The airline said the short-notice cancellations were necessary “to provide reliable services over this busy period”.
TUI announced a “small number” of flight cancellations due to “various operational and supply chain issues”. Three flights from Birmingham, two from Gatwick and one from Manchester were affected.
It came after about 30,000 passengers were left stranded for hours at Gatwick, Bristol and Manchester on Friday due to staffing shortages and computer failures, following another 200 flights being cancelled by EasyJet on Thursday.
Hundreds of passengers were forced to sleep on the airport floor at Gatwick, with officials unable to find them hotel accommodation after their flights were cancelled.
Passengers complained of long queues to drop off bags at Manchester Airport yesterday, describing the waits as “disgraceful”.
TUI passengers flying from the airport’s Terminal 2 yesterday said they faced hours of waiting to drop off luggage before being able to queue for security.
National Highways warned the roads in Kent were “extremely busy” yesterday owing to an “exceptionally high number” of travellers heading to the port of Dover to board cross-Channel ferries. P&O Ferries is still not running all of its sailings.

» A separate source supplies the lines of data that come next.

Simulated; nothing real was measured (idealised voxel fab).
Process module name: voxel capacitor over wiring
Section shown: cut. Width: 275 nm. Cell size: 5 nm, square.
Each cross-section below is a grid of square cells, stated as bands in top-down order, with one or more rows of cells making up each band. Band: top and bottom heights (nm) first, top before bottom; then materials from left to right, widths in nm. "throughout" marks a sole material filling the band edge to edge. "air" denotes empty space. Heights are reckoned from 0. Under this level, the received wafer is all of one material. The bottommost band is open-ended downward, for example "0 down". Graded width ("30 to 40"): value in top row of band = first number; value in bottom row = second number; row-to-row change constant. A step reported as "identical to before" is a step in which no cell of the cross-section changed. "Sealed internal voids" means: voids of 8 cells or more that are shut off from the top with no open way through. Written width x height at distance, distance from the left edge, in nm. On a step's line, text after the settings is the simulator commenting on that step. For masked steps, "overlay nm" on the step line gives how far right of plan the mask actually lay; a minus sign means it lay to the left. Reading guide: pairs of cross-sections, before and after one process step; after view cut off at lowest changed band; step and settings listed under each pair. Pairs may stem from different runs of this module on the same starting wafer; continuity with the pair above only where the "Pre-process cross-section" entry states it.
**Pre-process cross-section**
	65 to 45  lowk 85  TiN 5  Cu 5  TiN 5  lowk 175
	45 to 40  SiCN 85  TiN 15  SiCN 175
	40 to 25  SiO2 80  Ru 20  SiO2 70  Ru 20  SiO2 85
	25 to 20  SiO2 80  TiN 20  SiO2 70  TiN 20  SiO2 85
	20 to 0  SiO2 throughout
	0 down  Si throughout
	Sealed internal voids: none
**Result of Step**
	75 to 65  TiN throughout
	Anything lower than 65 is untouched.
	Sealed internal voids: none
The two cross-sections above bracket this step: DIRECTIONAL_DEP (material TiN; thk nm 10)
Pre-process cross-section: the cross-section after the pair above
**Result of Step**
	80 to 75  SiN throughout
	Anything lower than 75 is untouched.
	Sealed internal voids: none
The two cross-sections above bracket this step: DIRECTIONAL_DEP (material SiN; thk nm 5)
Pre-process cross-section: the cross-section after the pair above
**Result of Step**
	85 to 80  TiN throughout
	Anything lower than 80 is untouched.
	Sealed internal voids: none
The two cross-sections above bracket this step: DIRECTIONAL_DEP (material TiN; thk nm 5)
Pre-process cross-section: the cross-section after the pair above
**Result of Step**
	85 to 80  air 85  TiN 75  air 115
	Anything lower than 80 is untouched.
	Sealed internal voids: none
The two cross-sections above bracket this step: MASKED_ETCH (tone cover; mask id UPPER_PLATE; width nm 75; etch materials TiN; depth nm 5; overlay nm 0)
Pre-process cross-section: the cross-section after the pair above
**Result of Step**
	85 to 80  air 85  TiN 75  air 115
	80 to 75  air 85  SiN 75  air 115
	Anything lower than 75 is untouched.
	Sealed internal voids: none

About 750 lorries were queuing yesterday morning, with tourists being given priority.
The port advised passengers to “pack adequate supplies including food and water” as it is expecting “a very busy week ahead”. There were also long queues at London’s St Pancras station to board Eurostar trains to France, with families heading to Disneyland Paris and football fans going to Paris for the Champions League final.
The RAC expected 18 million people to take to the roads this weekend but warned motorists to prepare for worse traffic congestion from Wednesday as millions head away for the four-day weekend celebrating the Queen’s Platinum Jubilee.
Next Sunday is set to be the worst day, both behind the wheel and at airport passport controls, with millions dashing home before they return to work and school.
RAC spokesman Simon Williams said: “A rare double day off could give a double-whammy of traffic for the Jubilee. It’s the first four-day summer weekend since 2012 and people want to make the most of it.
“Wednesday afternoon and evening is expected to be busy, with a condensed rush to get away. Thursday and Friday will be popular for day trips, and Saturday afternoon and Sunday morning will see high numbers of people returning from both a week away and a long weekend away.”
The western side of the M25, the A303 at Stonehenge and the M5 in Somerset are set to see some of the worst snarl-ups.
Ahead of a summer of rail strikes, engineering works will hit some lines over the Jubilee weekend, stalling people travelling to special events.
People heading to next Sunday’s Platinum Pageant on The Mall from Kent, East London and Essex were warned of delays and diversions.
Buses will be used between Lewisham and Hayes, while services into Liverpool Street station will be diverted as the roof is replaced.
Buses also replace some trains on Thursday and Friday between Manchester and parts of the North-West.
Network Rail said: “We have avoided planning major works on main lines feeding London, and other big city centres, to help maximise public transport provision during the Jubilee celebration.”
Up to 28 million people are planning trips over the Jubilee weekend, according to Visit England, which said: “It is a much-needed boost to the tourist industry as the summer season gets underway.”